On May 30, 6:53pm, Erik Moeller wrote:
} LONDON (May 29, 1997 00:49 a.m. EDT) - New Scientist magazine reported
} Thursday that polluted water can cause brain damage that turns ordinary
} people into violent criminals.
}
} He found a definite link between pollution figures and levels of murder,
} assault and robbery. Counties with the highest pollution levels had crime
} rates triple the national average.
}
} "The presence of pollution is as big a factor as poverty," Masters told New
} Scientist.
Data: pollution, poverty, and crime are found in the same areas.
Old idea: poverty caused crime.
Discovery: pollution is there too.
New idea: pollution causes crime.
Missing: what causes the poverty?
Possible extension: the crime! Or the brain damage from the pollution.
Extension of old idea: poverty causes crime. Poverty also "causes"
pollution, in that the rich make sure pollution says away from them, so
it ends up being dumped on the poor. (Not because anyone hates the
poor, but because no one cares.) So crime and pollution are correlated,
but separately traceable to pre-existing poverty.

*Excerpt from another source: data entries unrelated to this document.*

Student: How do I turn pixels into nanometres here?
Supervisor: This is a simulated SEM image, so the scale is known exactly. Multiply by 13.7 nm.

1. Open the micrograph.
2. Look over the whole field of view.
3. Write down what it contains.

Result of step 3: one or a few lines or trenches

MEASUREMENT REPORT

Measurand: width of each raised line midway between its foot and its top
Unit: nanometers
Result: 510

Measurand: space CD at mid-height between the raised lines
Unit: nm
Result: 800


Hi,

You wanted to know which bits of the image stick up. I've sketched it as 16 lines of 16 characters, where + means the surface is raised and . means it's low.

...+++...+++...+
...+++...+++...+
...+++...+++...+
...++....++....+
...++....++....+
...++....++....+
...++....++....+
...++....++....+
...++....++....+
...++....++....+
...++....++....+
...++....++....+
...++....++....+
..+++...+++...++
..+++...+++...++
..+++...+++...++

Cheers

Proposal for observational discrimination: compare pollution and crime
rates of American inner cities to Eastern bloc cities. South-central LA
to downtown Prague. My hypothesis is that one will find more pollution
in Prague but less crime (obviously to be serious you'd compare many
cities, or the average of each set.) My general prediction is that
if typical pollution does increase crime it is at best a high-order[1]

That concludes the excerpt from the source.